Smith's Assembler
Rachel Lomasky for AdamSmithWorks
November 4, 2019
Adam Smith opens “The Wealth of Nations” with a description of an eighteenth century pin factory. Rather than each worker in the factory making pins from end-to-end, everyone is responsible for specializing in one or two sub-operations. If each worker were making each by pin himself, he could create 150 pins per day. However, by deconstructing the assembly tasks, a factory of ten men produces 48,000 pins/day. Smith sees the factory as a beautiful example of the division of labor. That’s fine, he’s an economist. I see it as a beautiful example of software design principles, particularly “separation of concerns” and the overarching KISS (Keep it simple, Stupid). That may be because I’m a computer scientist.

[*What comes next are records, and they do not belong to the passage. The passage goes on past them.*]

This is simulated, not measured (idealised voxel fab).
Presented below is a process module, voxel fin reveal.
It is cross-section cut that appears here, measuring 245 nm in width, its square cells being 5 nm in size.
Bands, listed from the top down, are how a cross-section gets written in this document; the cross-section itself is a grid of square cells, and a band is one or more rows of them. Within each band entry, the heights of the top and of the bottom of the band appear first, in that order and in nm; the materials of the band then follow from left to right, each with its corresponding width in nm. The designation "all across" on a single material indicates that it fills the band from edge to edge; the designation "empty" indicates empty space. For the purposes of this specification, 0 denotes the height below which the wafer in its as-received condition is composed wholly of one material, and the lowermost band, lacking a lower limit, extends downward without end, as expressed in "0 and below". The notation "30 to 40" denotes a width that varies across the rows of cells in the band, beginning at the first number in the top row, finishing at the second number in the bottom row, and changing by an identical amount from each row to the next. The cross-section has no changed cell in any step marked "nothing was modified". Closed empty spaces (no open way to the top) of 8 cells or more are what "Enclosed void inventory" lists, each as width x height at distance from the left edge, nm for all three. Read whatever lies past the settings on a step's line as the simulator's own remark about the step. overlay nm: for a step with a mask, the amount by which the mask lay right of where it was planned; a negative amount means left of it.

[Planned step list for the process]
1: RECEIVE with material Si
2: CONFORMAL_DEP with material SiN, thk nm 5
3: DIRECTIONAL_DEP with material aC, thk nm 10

Division of labor and good software design share the foundation of modularity: small building blocks composed together to become more than the sum of their parts. Software is divided into components: pieces of independent code that communicate through interfaces. It’s this simplicity that empowers the scalability. Likewise, the pin factory is broken into components: small steps to building a pin. Each step is atomic and self-contained, like a well-designed software module.
Agile
ability to create and respond to change
Agile software is developed by requirements and code evolving through the collaborative efforts of the developers, continuously listening to their users and improving. In the factory, a worker doesn’t need to serially learn all of the eighteen pin-making skills before becoming productive. Thus, the lead time to becoming a productive pin-maker is just the effort to learn one skill. And, likewise, a factory can begin producing product quicker and faster, getting it to market, gathering valuable user feedback, and pivoting the product as needed.
Reusable
use of existing assets in some form
The developers’ mantra is “don’t repeat yourself.” Code should be written in a way that it can be reused as many times as possible, to avoid repeating the planning and work. Likewise, the simple steps of pin-making, e.g. drawing out wire, are applicable to the manufacture of many things or perhaps even reusable within the pin-making process. Thus, a worker could easily move between product lines. In other words, learning how to manufacture pins also lets the worker learn to manufacture many other items, allowing the worker’s effort to dynamically shift to where it is most valuable. It also allows the company to compose larger, more complicated products from assembling atomic worker skills, because it is not limited by the amount of knowledge and skill that one person can command.
Updatable
A change in one component does not necessitate changing another component
Well-designed software is designed so that as requirements drift, the software can easily be maintained with the minimal code change. Similarly, if one pin-making step needs to be updated, only the worker performing it needs retraining. Therefore, the cost of updating the step is optimal. In an end-to-end model, every worker would need to learn the new skill. Also, adding a new step or rearranging the order of the steps does not affect all the workers. The division of labor in the factory allows rapid iteration and innovation, leading to continual improvement and responsiveness to the market.
Testable
Finding faults in the system is easy
Good code has unit tests, where each piece of software is continuously and independently checked to immediately detect defects. Each step can be unit tested in isolation of the other components, ensuring that “bugs” can be quickly tracked down. The concept of unit tests maps nicely onto the pin factory. Each operation’s input and output can be tested separately, as well as integrated into the entire pin-creation pipeline. If quality assurance discovers a step that was executed incorrectly, the manager knows exactly who is responsible for that step and can take corrective action.
Conclusion
The end-to-end pin-making process was essentially hardware: hard-coding the process into a worker, including the order of the operations. It required a large refactoring effort to teach him to make a different type of object. In software design terms, these tasks were rigid, difficult to change because it would involve changing every single worker. In addition to the physical limitations which restricted the number of pins a worker could make in a day, it made it difficult for the factory to be adaptive. Division of labor made the factory into software, easily reconfigurable.
Comments
Shal Marriott
Another similarity perhaps, is the way in which both working at a pin factory and a piece of software require methodology. I once heard it said that 90% of writing code is logic, the other 10% is the language.
Whether that be true or not, it shows how in order to understand how it all works together, you have to understand the way in which it was designed. This seem like it would speak to the pin factory as well.